Plot of exchangeable Al vs. pH using with() to specify the data frame.

  1. Specifying the data frame using the dollar-sign operator
plot(hubbard$EXCH_Al ~ hubbard$PH) # look at axis titles!
Plot of exchangeable Al vs. pH using dollar-sign syntax to specify the data frame. Notice the axis titles!

Plot of exchangeable Al vs. pH using dollar-sign syntax to specify the data frame. Notice the axis titles!

  1. Specifying the data frame using attach() and detach() (not recommended)
attach(hubbard)
plot(EXCH_Al ~ PH)
Plot of exchangeable Al vs. pH using attach() to specify the data frame.

Plot of exchangeable Al vs. pH using attach() to specify the data frame.

detach(hubbard)

Without changing any of the (numerous) options or parameters in the plot() function, the plot is not very attractive (e.g. axis titles!).

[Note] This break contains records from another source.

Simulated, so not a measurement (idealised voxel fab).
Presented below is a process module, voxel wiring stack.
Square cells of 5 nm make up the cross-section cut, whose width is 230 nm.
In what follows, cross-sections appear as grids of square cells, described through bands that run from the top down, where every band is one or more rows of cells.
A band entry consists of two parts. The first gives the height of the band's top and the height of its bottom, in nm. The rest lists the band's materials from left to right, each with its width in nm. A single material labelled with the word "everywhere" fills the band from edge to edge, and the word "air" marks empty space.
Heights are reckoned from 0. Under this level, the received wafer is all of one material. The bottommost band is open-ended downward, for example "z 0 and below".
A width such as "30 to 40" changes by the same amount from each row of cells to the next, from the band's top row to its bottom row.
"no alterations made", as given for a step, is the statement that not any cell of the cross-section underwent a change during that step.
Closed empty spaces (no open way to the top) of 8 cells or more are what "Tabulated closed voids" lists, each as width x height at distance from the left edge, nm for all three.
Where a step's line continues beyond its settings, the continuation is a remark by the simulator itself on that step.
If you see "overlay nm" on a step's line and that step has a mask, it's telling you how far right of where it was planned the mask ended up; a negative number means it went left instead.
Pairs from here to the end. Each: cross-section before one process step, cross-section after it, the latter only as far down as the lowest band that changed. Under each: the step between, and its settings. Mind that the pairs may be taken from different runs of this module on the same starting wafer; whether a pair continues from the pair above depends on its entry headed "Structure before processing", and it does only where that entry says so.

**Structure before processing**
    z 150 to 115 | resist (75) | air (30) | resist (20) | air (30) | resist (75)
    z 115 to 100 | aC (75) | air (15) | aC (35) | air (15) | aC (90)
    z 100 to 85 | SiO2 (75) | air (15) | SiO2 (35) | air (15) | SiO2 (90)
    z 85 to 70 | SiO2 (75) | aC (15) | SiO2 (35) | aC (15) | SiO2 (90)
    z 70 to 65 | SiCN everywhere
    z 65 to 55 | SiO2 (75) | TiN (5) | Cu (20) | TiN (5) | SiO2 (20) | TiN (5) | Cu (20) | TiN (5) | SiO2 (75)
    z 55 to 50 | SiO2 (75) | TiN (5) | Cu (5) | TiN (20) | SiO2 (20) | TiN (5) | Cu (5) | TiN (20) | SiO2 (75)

We can also change the overall plot appearance by using the function par() before plotting; par() sets graphics parameters. Let's try some variations:

Setting some overall graphics parameters using par()

  • mar= sets margins in 'lines' units: c(bottom,left,top,right)
  • mgp= sets distance of text from axes: c(titles, tickLabels, ticks)
  • font.lab= sets font style for axis titles: 2=bold, 3=italic, etc.
    • and within plot(), xlab= and ylab= set axis titles
par(mar=c(4,4,1,1), mgp=c(2,0.6,0), font.lab=2)
# We'll also include some better axis title text using xlab, ylab
with(hubbard,
     plot(EXCH_Al ~ PH,
     xlab="Soil pH",
     ylab="Exchangeable Al (proportion of CEC)")
     )
Plot of exchangeable Al vs. pH improved by changing graphics parameters and including custom axis titles.

Plot of exchangeable Al vs. pH improved by changing graphics parameters and including custom axis titles.

This is starting to look a lot better!

We can still add more information to the graph; for example, by making use of the factors (categories) in the dataset. We also need to learn these graphics parameters:

par(mar=c(4,4,1,1), mgp=c(2,0.6,0), font.lab=2)
with(hubbard,
     plot(EXCH_Al ~ PH, xlab="Soil pH",
          ylab="Exchangeable Al (proportion of CEC)",
          pch=c(1,16)[Rel.To.Brook],
          col=c("blue","darkred")[Rel.To.Brook])
     )
Plot of exchangeable Al vs. pH with custom graphics parameters and axis titles, improved by separating points by a Factor.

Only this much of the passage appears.